We would next have responded to Reviewer 1’s claims that our conclusions are not generalisable based on the subset of analysed data by stating that Reviewer 1 is indeed partially correct. Our conclusions would not have been found had we included participants who systematically confounded the data (as discussed above) – as Reviewer 1 is at pains to point out, the effect is small. Nonetheless as demonstrated by our replication of the findings over three experiment and the following reanalyses, our findings are robust enough to withstand inclusion of some additional noise, within reason. To illustrate, we re-analysed the data under two new inclusion thresholds. The first, a d’ <= 0 threshold, equivalent to chance responding (Inclusion 1), and the second a full inclusion in which all participants were analysed (Inclusion 2). For the sake of brevity we list here the results as they relate to our primary manipulation, the effects of question on criterion placement.
Original – old emphasis c > new emphasis c, t(89) = 2.141, p = .035, d = 0.23.
old emphasis c > new emphasis c, t(90) = 2.32, p = .023, d = 0.24.
no difference between old and new emphasis c, t(94) = 1.66, p = .099, d = 0.17
Main effect of LOP, F(1,28) = 23.66, p = .001, ηp2 = .458, shallow > deep.
Main effect of emphasis, F(1,28) = 6.65, p = .015, ηp2 = .192, old? > new?.
No LOP x emphasis interaction, F(1,28) = 3.13, p = .088, ηp2 = .101.
Shallow LOP sig old > new, t(28) = 3.05, p = .005, d = 0.62.
Deep LOP no difference, t(28) = .70, p = .487, d = 0.13.
No change in excluded participants – results identical.
Main effect of LOP, F(1,30) = 20.84, p = .001, ηp2 = .410, shallow > deep.
Main effect of emphasis, F(1,30) = 8.73, p = .006, ηp2 = .225, old? > new?.
Sig LOP x emphasis interaction, F(1,30) = 4.28, p = .047, ηp2 = .125.
Shallow LOP sig old > new, t(30) = 3.50, p = .001, d = 0.64.
Deep LOP no difference, t(30) = .76, p = .454, d = 0.14.
No main effect of response, F(1,28) = 3.73, p = .064, ηp2 = .117
No main effect of question, F < 1.
Significant question x response interaction, F(1,28) = 8.50, p = .007, ηp2 = .233.

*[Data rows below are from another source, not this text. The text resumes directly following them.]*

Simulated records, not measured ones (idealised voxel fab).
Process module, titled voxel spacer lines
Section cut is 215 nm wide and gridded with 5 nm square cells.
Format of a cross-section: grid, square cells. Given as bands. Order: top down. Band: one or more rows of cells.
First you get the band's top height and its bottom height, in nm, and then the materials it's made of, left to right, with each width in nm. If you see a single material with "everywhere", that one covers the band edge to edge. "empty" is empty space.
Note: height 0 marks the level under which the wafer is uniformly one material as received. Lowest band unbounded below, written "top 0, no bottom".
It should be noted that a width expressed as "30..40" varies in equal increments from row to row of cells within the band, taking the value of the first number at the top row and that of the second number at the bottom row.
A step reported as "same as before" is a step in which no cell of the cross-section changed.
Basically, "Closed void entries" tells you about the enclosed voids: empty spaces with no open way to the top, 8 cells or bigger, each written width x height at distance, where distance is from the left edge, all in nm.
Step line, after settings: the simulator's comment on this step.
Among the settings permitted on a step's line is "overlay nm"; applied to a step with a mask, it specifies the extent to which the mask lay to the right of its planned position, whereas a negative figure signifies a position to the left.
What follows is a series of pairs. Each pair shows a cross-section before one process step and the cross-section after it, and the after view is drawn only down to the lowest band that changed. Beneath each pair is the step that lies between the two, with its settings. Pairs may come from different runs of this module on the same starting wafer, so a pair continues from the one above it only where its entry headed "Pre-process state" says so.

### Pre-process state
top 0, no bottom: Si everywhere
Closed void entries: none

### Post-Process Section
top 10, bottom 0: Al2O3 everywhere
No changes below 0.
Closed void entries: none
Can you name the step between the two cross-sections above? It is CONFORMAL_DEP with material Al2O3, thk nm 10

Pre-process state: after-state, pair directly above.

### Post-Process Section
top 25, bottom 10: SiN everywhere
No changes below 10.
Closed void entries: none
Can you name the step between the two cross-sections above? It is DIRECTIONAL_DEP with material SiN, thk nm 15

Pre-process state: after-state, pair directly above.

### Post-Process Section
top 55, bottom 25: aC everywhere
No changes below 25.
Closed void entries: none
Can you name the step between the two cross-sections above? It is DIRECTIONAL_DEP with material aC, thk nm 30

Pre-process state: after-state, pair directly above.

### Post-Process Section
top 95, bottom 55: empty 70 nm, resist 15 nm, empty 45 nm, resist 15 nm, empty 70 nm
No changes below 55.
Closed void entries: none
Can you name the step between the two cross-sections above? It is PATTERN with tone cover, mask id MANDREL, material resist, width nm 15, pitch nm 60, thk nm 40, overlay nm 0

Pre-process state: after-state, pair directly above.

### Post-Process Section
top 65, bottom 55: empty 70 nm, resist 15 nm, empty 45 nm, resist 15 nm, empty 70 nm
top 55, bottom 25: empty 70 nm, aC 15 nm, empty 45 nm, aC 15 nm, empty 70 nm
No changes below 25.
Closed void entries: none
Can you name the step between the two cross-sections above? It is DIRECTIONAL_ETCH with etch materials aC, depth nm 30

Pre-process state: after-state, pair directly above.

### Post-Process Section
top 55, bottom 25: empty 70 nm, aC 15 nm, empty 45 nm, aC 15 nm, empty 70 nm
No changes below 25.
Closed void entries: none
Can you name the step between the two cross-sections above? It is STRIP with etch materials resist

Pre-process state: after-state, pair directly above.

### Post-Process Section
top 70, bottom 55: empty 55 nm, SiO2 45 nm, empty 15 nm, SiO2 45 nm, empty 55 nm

“Yes” response format, old > new, t(28) = 2.41, p = .023, d = 0.45.
“No” response format, new > old, t(28) = 2.77, p = .010, d = 0.52.
No change in excluded participants – results identical.
No main effect of response, F <1.
No main effect of question, F < 1.
No question x response interaction, F(1,34) = 3.07, p = .089, ηp2 = .083.
“Yes” response format, old > new, t(34) = 1.33, p = .19, d = 0.23.
“No” response format, new > old, t(34) = 1.84, p = .07, d = 0.32.
To summarise, including participants who responded anywhere above chance had no untoward effects on the results of our inferential statistics and therefore our interpretation cannot be called into question by the results of Inclusion 1. Inclusion 2 on the other hand had much more deleterious effects on the patterns of results reported in Experiments 1 and 3. This is exactly what one would expect given the example we described previously where the inclusion of a participant responding systematically below chance would elevate type II error. In this respect, our reanalysis in response to Reviewer 1’s comments does not weaken our interpretation of the findings.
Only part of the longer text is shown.